The Office of Personnel Management (OPM) wants to overhaul the way some federal employees are evaluated and make it easier to identify poor performers by setting quotas for ratings and limiting challenges to performance scores.
In a notice of proposed rulemaking that OPM posted to the Federal Register on Tuesday, the agency said it wants to increase the efficiency of performance management for non-Senior Executive Service (SES) employees, including general schedule and prevailing rate employees. To do this, it proposed consolidating performance rating levels and requiring agencies to have employee review systems certified by OPM every two years.
OPM also said it wants to remove a ban on forced distributions of performance ratings. If finalized, OPM said it would likely limit the highest rating levels, which could cap how many employees receive the highest marks, even within an overall high-performing unit.
The agency said it also wants to restrict formal challenges to performance scores and stop requiring automatic second-look reviews for the lowest “Level 1” ratings.
In its justification for the change, OPM said the federal performance review system has not kept pace with the modern workforce and has led to inflated ratings and weak accountability. Reforms, the agency said, are needed to reward strong performers, address poor performance more quickly, and build a results-driven, high-performing government.
“Accurate performance management is critical to the success of any Federal agency,” OPM wrote. “The ability to measure and assess employee performance enables agencies to reward excellence, address skill gaps, and strengthen accountability. If a Federal agency is to fulfill its mission, then it must have accurate performance measurement.”
OPM said that inflation of performance ratings also hinders efforts to “recognize, motivate, and reward high performances” within the federal workforce.
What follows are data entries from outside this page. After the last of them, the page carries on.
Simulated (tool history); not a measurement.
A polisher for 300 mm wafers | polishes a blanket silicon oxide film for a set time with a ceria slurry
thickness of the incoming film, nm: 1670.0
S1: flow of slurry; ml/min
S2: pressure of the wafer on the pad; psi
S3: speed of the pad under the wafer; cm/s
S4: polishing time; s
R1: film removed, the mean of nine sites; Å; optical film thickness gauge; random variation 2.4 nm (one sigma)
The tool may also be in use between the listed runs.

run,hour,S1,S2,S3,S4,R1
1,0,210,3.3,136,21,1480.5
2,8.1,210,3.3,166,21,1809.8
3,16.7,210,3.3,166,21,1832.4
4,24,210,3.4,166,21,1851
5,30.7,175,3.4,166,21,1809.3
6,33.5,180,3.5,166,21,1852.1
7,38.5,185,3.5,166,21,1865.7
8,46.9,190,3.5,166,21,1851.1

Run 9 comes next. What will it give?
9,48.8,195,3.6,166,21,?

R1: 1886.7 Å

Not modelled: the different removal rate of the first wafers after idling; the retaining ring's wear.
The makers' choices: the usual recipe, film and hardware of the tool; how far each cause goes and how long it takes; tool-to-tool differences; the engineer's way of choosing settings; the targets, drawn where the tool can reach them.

The performance review overhaul aligns with the Trump administration’s broader effort to reshape how the federal government hires and manages its workforce, part of a series of moves aimed at boosting merit.
Under a 2025 executive order, OPM rolled out a merit hiring plan that pushed agencies to hire faster, focus on skills and mission-relevant talent like science, technology, engineering, and mathematics, and early-career candidates, and strip out longstanding diversity, equity, and inclusion hiring criteria in favor of purely merit-based decisions.
Comments on OPM’s notice of proposed rulemaking are due by March 26.